Exner has denied those accusations, but district officials said they feared the test score inquiry would become too much of a distraction for Exner to be an effective principal. He remains employed by the Minneapolis Public School system, but is on paid administrative leave.
Several of the parents expressed frustration with the district's hiring process, asking why Exner was the only one of 23 candidates forwarded to the school board for consideration.
"They only had one candidate that was forwarded," Washburn parent Kathy Cima told KARE.
"That just didn't seem like a process that was designed to get a very powerful principal. I just wonder if they take Washburn seriously enough."
When the question was raised during the meeting Johnson said Exner simply was the only one of the field of applicants who matched the committee's expectations.
"Some of the other people had limited experience," Johnson explained.
"They worked at small private schools, and didn't have any experience with a diverse school community."
The charter school where Exner served as an administrator has a predominantly Somali student body, and prior to that he worked at the West Metro Education Program, a multi-city district designed to promote integration.

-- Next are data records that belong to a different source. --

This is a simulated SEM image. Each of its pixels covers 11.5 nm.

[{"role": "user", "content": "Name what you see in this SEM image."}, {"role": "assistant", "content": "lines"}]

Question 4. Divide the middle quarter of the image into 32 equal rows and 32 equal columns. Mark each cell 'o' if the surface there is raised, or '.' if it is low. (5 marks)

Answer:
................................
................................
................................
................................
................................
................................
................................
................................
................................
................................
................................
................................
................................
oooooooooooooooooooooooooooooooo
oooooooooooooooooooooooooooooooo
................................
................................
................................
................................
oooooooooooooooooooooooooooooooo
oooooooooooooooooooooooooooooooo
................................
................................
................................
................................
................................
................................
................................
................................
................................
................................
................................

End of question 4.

"Parents at the school made it clear to us that you wanted a principal with cultural competency," she said.
Johnson, asked why the district didn't contact Exner's supervisor, said that the committee spoke to all of the references he listed. She said Exner listed Ubah board members as references, and they raised no red flags.
"I feel that the superintendent needs to answer more for that than she is," Carolyn Schmitt, who has two children at Washburn, told KARE after the meeting.
"I feel above that the board needs to take a look at the leadership, because I don't understand why it was handled so poorly."
Schmitt and Heidi St. Clair, another parent, said most families are happy with Washburn, but expect more from MPS leadership.
"We'd like to see more challenging academic options for those kids who are high achievers," St. Clair remarked.
New search underway
Associate Superintendent Cecilia Saddler said that many districts in the Twin Cities metro area were trying to fill secondary school principal positions at the same time Exner was hired.
But, at the same time, she said she was confident the new search for a Washburn principal will draw a good field of qualified seekers.
She said it was a matter of starting the search earlier, she maintained, and taking steps to make Washburn families feel more included in the selection process.
"All the schools in Minneapolis are very attractive to candidates," Saddler told KARE.
"And so you have people clamoring for all of those kinds of positions, and they're trying to bring forth the best viable candidate for a school."
MPS veteran administrator Linda Conley will serve as interim chief principal at Washburn, a development that was met by applause by the parents who attended the meeting Thursday evening.